Large N Duality, Mirror Symmetry, and a Q-deformed A-polynomial for Knots

TL;DR

This paper explores the large N duality and mirror symmetry in topological string theory, introducing a Q-deformed A-polynomial for knots that encodes knot invariants and relates to the classical A-polynomial.

Contribution

It constructs a quantum A-polynomial for knots from topological string theory, linking knot invariants, mirror symmetry, and large N duality in a novel way.

Findings

Introduces a polynomial A_K(x,p;Q) encoding knot invariants.

Shows A_K's relation to the classical A-polynomial at Q=1.

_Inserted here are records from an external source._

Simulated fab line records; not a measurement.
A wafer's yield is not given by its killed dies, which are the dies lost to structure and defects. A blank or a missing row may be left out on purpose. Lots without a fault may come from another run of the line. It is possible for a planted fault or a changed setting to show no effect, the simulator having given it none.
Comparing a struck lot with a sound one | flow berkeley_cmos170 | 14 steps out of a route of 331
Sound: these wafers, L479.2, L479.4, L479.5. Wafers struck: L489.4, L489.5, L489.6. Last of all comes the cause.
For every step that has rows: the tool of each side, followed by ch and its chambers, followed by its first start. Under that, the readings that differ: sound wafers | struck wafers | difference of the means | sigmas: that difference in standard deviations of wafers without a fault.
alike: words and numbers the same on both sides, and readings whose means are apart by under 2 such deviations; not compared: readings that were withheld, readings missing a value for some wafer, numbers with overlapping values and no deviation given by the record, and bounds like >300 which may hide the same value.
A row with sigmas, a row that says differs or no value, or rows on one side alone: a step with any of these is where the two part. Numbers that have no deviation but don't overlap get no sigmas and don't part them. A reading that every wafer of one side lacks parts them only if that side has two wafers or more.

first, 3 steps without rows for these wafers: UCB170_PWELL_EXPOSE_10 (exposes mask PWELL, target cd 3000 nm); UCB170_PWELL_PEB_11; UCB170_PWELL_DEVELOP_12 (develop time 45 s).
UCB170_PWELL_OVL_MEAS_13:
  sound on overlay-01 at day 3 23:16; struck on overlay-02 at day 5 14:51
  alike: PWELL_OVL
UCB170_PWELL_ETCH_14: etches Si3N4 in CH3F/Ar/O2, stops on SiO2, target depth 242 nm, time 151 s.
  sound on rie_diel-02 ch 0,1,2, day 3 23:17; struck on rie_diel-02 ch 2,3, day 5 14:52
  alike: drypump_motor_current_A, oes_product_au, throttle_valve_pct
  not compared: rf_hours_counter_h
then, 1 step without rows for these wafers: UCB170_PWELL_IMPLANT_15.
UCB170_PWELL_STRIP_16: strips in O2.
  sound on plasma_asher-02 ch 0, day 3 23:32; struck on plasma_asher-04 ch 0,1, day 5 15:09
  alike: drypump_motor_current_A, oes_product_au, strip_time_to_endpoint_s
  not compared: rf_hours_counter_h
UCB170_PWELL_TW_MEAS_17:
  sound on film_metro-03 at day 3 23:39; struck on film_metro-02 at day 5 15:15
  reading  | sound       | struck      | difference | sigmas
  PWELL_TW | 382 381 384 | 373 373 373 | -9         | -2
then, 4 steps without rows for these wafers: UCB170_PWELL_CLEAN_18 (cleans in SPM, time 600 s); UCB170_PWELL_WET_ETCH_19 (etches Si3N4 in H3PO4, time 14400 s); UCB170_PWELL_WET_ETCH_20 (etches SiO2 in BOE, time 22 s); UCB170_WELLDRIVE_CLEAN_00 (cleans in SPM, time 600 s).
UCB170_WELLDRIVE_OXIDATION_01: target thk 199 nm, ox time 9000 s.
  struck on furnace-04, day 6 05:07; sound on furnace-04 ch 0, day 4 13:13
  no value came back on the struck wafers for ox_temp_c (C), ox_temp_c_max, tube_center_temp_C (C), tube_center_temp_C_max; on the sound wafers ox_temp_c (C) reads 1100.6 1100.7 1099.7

Provides a physical explanation for the generalized volume conjecture.

Abstract

We reconsider topological string realization of SU(N) Chern-Simons theory on S^3. At large N, for every knot K in S^3, we obtain a polynomial A_K(x,p;Q) in two variables x,p depending on the t'Hooft coupling parameter Q=e^{Ng_s}. Its vanishing locus is the quantum corrected moduli space of a special Lagrangian brane L_K, associated to K, probing the large N dual geometry, the resolved conifold. Using a generalized SYZ conjecture this leads to the statement that for every such Lagrangian brane L_K we get a distinct mirror of the resolved conifold given by uv=A_K(x,p;Q). Perturbative corrections of the refined B-model for the open string sector on the mirror geometry capture BPS degeneracies and thus the knot homology invariants. Thus, in terms of its ability to distinguish knots, the classical function A_K(x,p;Q) contains at least as much information as knot homologies. In the special case when N=2, our observations lead to a physical explanation of the generalized (quantum) volume conjecture. Moreover, the specialization to Q=1 of A_K contains the classical A-polynomial of the knot as a factor.